Wherever you eat in Les Grand Bornand it is difficult to escape traditional Savoyard ambience and pungent-smelling melted cheese. But why would you want to? The village is as authentically montagnard as it gets – and the food follows. However, after a full week of fondue, raclette, and tartiflette you may want to impose a moratorium on dairy products and air-dried meat.

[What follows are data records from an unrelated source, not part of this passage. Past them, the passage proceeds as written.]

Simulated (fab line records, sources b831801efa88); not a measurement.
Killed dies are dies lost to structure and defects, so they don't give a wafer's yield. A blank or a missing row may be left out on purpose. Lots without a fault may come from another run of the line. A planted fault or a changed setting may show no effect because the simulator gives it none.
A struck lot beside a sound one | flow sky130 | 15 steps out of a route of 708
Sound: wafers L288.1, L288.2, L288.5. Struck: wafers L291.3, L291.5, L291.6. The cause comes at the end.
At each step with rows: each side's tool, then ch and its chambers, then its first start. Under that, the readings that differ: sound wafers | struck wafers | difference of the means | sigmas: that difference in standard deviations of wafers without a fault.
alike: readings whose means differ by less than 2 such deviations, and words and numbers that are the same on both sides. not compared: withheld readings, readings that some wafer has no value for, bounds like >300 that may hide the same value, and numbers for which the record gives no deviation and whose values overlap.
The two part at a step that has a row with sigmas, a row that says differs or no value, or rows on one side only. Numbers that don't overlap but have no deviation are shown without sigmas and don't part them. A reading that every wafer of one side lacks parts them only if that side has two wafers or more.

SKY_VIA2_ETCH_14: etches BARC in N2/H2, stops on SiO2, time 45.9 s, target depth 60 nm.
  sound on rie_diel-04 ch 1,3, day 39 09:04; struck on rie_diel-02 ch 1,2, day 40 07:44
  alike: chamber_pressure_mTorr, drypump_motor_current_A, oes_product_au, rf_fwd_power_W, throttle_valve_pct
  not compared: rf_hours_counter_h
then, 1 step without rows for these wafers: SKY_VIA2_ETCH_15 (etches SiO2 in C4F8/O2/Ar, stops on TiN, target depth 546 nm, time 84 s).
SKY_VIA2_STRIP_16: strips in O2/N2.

On the mountain, L’Igloo (+33 450 27 02 67) overlooks Chinaillon and is recommended for its views and the good value traditional cuisine. Non-skiers can also reach it by car. Le Chalet Venay has been in the same family for over 100 years. It specialises in simple mountain dishes at sensible prices – fondue, homemade sausages, and local trout.
La Taverne (+33 450 27 08 85) is an old mountain restaurant at the top the lift of the same name and overlooking the village. A La Ferme du Pepe (+33 450 02 76 63) is a wooden chalet offering cheesy Savoyard cuisine at sensible prices. La Duche (+33 450 27 02 23) is another traditional place at the foot of the slopes. Le Chatillon (+33 450 27 02 76) offers Savoyard specialities such as tartiflette, crepes and home-made tartes. Le Roc des Arces (+33 450 27 03 43), near the Rosay gondola, serves traditional cuisine and has a good sun terrace. La Bournerie (+33 450 27 00 28) is a lovely ancient farmhouse – built in 1805 – that serves regional produce.
Tomme bonne et Reblochon
In the resort, Hotel Chalet Les Saytels (+33 492 47 24 72) is particularly recommended for the quality of the food and modest prices. Other rustic offerings include Au Bon Vieux Temps (+33 450 02 32 38), L’Arpege (+33 450 02 73 93), and La Table du Chalet (+33 450 02 20 16).
A visit to L’Hysope in the village is a much more gastronomic experience. Vanessa and Jean-Christophe Prat are renowned for noid de coquille St Jacques in a cream sauce and goat roasted with wild mushrooms. La Cremaillere is a hotel restaurant serving traditional dishes with a twist: warm goat’s cheese salad with blueberries, and breast of duck with honey from the chef’s hives are just two of the dishes.
Fairytale farmhouse fare
Up at Chinaillon, there’s Chez Manue (+33 450 09 62 24) for traditional Savoyard cuisine, and L’Alpage (+33 450 27 00 49) has a warm atmosphere and serves regional cuisine with an original twist. La Ferme de Lormay is open daily. Known as Chez Albert to the locals, it is a timber farmhouse constructed in 1786 at the far end of the Vallee du Bouchet, about seven kilometers from Le Grand Bornand. Chef Albert Bonamy cooks and serves totally authentic mountain dishes using seasonal local ingredients (he even smokes his own ham and trout). Fantastic food in a fairytale setting around a cheerful, crackling log-fire, and as Savoyard as it gets.